I would like to thank god. the sun. the moon, stars, and the entire world...for giving me the best happy pill anyone could every ask for. it is causing me to jump around in circles multiple times. and.i.like.it.
shopping for a comforter and blankets for college opened me up to how siked i am for it all....! (although not looking forward to an orientation that will take me TWO days away from my friends).
(shoutout to my new, and such inspiring friends)
sleep.eat.breathe.mmuusssiiicc!!!!
<3-me. | | |
| Summer has offically begun. Yippee.
Working is so nice. I know that sounds so stupid, but it's finally cool to fall back into some sort of routine. Flying is always a plus, as I finally have gotten ahold of landings in the big ol' Cessna 172. It's finally feels like my plane, like the 150. yay.
I'm so excited sly is coming home. I can't wait to see him...so shout out to the bestest buddy ever. I'm going to miss his phone calls so much when he goes to Iraq.
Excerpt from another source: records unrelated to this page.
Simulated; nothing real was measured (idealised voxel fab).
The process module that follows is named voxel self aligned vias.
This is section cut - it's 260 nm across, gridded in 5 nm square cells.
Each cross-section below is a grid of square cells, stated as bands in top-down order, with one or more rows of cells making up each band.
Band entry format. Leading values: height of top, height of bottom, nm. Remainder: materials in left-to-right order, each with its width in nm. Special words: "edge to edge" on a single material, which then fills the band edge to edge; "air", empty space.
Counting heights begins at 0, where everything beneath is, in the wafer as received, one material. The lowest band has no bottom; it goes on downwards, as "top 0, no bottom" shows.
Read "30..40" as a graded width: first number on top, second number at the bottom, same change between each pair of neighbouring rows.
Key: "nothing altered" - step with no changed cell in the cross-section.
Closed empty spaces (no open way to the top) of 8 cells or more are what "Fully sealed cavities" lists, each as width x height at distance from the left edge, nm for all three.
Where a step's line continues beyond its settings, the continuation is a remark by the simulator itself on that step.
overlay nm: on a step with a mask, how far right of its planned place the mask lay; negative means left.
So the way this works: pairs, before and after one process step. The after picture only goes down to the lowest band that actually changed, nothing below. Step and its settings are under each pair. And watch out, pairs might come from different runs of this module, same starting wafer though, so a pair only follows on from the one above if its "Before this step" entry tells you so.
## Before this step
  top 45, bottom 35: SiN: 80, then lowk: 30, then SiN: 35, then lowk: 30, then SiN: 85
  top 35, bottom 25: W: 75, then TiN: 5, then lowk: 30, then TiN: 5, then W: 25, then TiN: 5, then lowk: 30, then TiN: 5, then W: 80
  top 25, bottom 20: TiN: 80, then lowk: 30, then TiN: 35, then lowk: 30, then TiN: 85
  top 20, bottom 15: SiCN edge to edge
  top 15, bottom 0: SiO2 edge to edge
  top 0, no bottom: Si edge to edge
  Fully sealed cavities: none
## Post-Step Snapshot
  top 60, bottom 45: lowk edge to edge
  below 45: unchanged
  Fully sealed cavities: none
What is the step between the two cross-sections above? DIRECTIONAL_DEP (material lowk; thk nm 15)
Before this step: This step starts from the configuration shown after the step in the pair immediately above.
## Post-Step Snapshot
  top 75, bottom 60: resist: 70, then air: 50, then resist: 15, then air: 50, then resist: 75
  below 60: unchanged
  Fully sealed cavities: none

What to say? I should be at the beach tonite, drinking and smoking my night away, right? I am going to just tell everyone straight out- I left the beach, yes. I left Senior Week. Call me a total loser, but it was out.of.control. I hated it, and I made the decision basically right when I got there. People like to think that I am being oblivious because "You are going to see this in college, Maria." Yes, I am fully aware of that. Yes, I believe that I can find other people who don't want to party on weeknights, when SW is all about just that (oh- with the police added in as well). Haha. Is there any harm in that? I am not going to force myself to think of all whatever the hell is happening down there to be enjoyable at any rate. Seeing people drunk and high is not a fun thing, for me, anyways. I felt such sincere pity seeing people I knew like they were, it almost made me cry. So please, laugh at me all you want, because I guess it's a "bad" thing if I don't want to have any regrets during my life.
If I have to go down doing what I believe to be the right thing, then so be it.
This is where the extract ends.